So, when we weaken a proposition when moving from the premise to a new version of that proposition in the conclusion, we’re all good by the lights of logic.
For example, if I was to tell you that Tiger Woods is a fantastic golf player then you’d be warranted in inferring that either Tiger Woods is a fantastic golf player or the moon is made of cheese. If we already know that one disjunct is true, then there’s no worry about the disjunction as a whole being false (all it takes for a disjunction to be true is for at least one disjunct to be true). Similarly, if I tell you I teach logic, then you’re allowed to conclude that I either teach logic or music. Yes it’s true that I either teach logic or music, I teach logic!
Now we have all 8 rules of Implication on the table. I can’t emphasize enough the importance of having all of the rules in front of you while you’re trying to figure natural deduction problems out. These are the simplified forms of the rules:
8 Rules of Implication:
Table \(\PageIndex{1}\): 8 rules of implication.
Modus Ponens MP |
\[\begin{align*}{} & P \rightarrow Q \\ & \underline{P \ \ \ \ \ }\\ & Q \end{align*}\] |
Constructive Dilemma CD |
\[\begin{align*}{} & (F \rightarrow G) \wedge (P \rightarrow Q) \\ & \underline{(F \vee P) \ \ \ \ \ }\\ & (G \vee Q) \end{align*}\] |
Modus Tollens MT |
\[\begin{align*}{} & P \rightarrow Q \\ & \underline{\neg Q \ \ \ \ \ }\\ & \neg P \end{align*}\] |
Simplification simp |
\[\begin{align*}{} & \underline{P \wedge Q \ \ }\\ & P \end{align*}\] |
Disjunctive Syllogism DS |
\[\begin{align*}{} & P \vee Q \\ & \underline{\neg Q \ \ \ \ \ }\\ & P \end{align*}\] |
Conjunction conj |
\[\begin{align*}{} & P \\ & \underline{Q \ \ \ \ \ }\\ & (P \wedge Q) \end{align*}\] |
Hypothetical Syllogism HS |
\[\begin{align*}{} & P \rightarrow Q \\ & \underline{Q \rightarrow R \ \ \ }\\ & P \rightarrow R \end{align*}\] |
Addition add |
\[\begin{align*}{} & \underline{P \ \ \ \ \ }\\ & (P \vee Q) \end{align*}\] |
Let’s work through a problem or two that involves all 8 rules of Implication together.

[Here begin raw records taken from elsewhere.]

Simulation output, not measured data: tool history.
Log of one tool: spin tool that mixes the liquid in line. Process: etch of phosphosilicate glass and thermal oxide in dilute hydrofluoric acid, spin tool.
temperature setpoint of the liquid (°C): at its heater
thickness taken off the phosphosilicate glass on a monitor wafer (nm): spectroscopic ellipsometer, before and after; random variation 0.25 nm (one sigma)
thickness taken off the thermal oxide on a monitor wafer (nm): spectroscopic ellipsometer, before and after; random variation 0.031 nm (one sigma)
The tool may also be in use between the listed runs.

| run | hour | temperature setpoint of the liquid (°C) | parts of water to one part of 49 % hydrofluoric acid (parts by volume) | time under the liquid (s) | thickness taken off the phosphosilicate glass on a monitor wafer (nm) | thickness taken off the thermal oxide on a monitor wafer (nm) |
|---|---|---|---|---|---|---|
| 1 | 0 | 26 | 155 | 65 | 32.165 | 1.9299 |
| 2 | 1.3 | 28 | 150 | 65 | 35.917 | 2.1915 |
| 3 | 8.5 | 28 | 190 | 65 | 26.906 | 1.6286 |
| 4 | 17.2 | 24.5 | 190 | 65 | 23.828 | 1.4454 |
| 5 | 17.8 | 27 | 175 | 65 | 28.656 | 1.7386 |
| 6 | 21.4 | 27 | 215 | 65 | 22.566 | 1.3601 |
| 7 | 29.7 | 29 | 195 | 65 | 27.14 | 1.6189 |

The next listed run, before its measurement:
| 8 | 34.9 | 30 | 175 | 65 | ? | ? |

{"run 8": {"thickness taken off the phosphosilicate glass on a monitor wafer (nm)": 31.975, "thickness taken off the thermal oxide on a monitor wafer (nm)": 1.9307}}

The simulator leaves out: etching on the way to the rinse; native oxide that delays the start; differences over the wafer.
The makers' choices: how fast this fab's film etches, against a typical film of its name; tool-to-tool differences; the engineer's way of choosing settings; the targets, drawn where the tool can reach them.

1. (P \(\supset\) R) \(\supset\) (M \(\supset\) P)
2. (P \(\vee\) M) \(\supset\) (P \(\supset\) R)
3. P \(\vee\) M / R \(\vee\) P
R and P are on the right sides of two horseshoe formulas. Given that, it feels like we might use Modus Ponens at some point to get one or both of those on their own. We might also use Addition since our conclusion is a disjunction. The problem with both of these strategies is that it doesn’t look possible to get a P by itself, so it doesn’t seem possible to do that Modus Ponens. Without the Modus Ponens, we also won’t be able to get our conclusion via Addition. Consequently, it looks like we have many of the basic ingredients of a Constructive Dilemma, so maybe we should start heading in that direction.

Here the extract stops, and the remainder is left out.